# Proof of $(a-b)^3$ formula in Algebraic Method

The expansion for the cube of a difference of two terms is expressed in the following mathematical form in algebraic mathematics.

$(a-b)^3 \,=\, a^3+b^3-3ab(a-b)$

$a$ and $b$ are literals but represents two terms. The subtraction of them is $a-b$, which is known as a binomial in algebra. The product of three same binomials is equal to the cube of that binomial. It is simply written as ${(a-b)}^3$ mathematically. The $a$ minus $b$ whole cube identity can be expanded mathematically in terms of $a$ and $b$ by the algebraic approach.

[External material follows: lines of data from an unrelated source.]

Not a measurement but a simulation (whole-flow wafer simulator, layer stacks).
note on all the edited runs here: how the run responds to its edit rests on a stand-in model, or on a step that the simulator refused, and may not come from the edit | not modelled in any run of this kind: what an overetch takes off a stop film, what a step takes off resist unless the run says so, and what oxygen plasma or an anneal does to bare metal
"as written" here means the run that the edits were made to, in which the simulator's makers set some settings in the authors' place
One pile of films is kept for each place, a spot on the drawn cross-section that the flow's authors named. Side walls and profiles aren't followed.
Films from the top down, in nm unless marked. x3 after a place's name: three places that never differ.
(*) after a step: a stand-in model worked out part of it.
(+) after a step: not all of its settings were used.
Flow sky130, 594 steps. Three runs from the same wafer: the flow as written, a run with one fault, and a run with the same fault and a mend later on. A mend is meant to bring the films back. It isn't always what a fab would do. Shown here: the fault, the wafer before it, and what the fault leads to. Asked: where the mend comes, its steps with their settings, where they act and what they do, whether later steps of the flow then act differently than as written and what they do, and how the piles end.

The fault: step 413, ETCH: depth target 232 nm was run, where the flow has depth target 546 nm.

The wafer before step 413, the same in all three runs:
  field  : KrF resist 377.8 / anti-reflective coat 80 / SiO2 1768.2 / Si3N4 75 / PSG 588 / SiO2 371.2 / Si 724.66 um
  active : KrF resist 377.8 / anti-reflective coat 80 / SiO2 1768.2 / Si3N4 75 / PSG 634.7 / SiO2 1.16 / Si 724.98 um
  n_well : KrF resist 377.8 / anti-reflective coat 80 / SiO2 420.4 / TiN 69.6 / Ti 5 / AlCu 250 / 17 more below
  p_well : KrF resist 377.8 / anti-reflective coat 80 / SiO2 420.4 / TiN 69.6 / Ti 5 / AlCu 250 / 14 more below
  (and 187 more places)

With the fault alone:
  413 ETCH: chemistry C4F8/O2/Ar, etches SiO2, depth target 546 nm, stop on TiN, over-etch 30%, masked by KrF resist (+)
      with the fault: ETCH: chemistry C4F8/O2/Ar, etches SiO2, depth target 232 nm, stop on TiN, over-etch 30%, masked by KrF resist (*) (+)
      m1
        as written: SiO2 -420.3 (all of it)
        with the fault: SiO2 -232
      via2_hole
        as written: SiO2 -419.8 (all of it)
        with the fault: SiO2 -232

### Product form of the Binomials

Let’s write the cube of the difference of two terms in the following form for our convenience.

$\implies$ $(a-b)^3$ $\,=\,$ $(a-b)^{2\,+\,1}$

The cube of a difference basis binomial can be split into multiplying factors by using the product rule of exponents.

$\implies$ $(a-b)^3$ $\,=\,$ $(a-b)^2 \times (a-b)^1$

$\implies$ $(a-b)^3$ $\,=\,$ $(a-b) \times (a-b)^2$

### Expanding the square of Binomial

The square of difference of two terms can be expanded at the right hand side of the equation by the a minus b whole square algebraic identity.

$\implies$ $(a-b)^3$ $=$ $(a-b) \times (a^2+b^2-2ab)$

### Multiplying the Algebraic Expressions

In the above step, the difference of two terms whole cubed is written as the product of two algebraic expressions. It expresses that the cube of difference of terms can be expanded by multiplying the algebraic expressions. Therefore, let’s multiply them to find the expansion for the $a$ minus $b$ whole cube algebraic identity.

$\implies$ $(a-b)^3$ $\,=\,$ $a \times (a^2+b^2-2ab)$ $-$ $b \times (a^2+b^2-2ab)$

$\implies$ $(a-b)^3$ $\,=\,$ $a \times a^2$ $+$ $a \times b^2$ $+$ $a \times (-2ab)$ $-$ $b \times a^2$ $-$ $b \times b^2$ $-$ $b \times (-2ab)$

$\implies$ $(a-b)^3$ $\,=\,$ $a^3$ $+$ $ab^2$ $-$ $2a^2b$ $-ba^2$ $-$ $b^3$ $+$ $2ab^2$

$\implies$ $(a-b)^3$ $\,=\,$ $a^3$ $-$ $b^3$ $-$ $2a^2b$ $-$ $ba^2$ $+$ $2ab^2$ $+$ $ab^2$

According to the commutative property, the product of $a^2b$ is equal to the product of $ba^2$. Hence, the term $a^2b$ can be replaced by $ba^2$ and vice-versa.

$\implies$ $(a-b)^3$ $\,=\,$ $a^3$ $-$ $b^3$ $-$ $2a^2b$ $-$ $a^2b$ $+$ $3ab^2$

$\,\,\, \therefore \,\,\,\,\,\,$ $(a-b)^3$ $\,=\,$ $a^3$ $-$ $b^3$ $-$ $3a^2b$ $+$ $3ab^2$

The cube of difference of terms is expanded as an algebraic expression which consists of four terms. Thus, the $a$ minus $b$ whole cube algebraic identity is proved in algebraic method by multiplying the algebraic expressions.

### Simplifying the expansion

The quadrinomial can be simplified further by taking the common factors out from the terms.

$\implies$ $(a-b)^3$ $\,=\,$ $a^3$ $-$ $b^3$ $-$ $3ab \times a$ $+$ $3ab \times b$

$\,\,\, \therefore \,\,\,\,\,\,$ $(a-b)^3$ $\,=\,$ $a^3$ $-$ $b^3$ $-$ $3ab(a-b)$

Therefore, it is proved that the $a$ minus $b$ whole cube is equal to the $a$ cubed minus $b$ cubed minus $3ab$ times $a$ minus $b$. In this way, the expansion of the cube of difference is proved in algebraic mathematics.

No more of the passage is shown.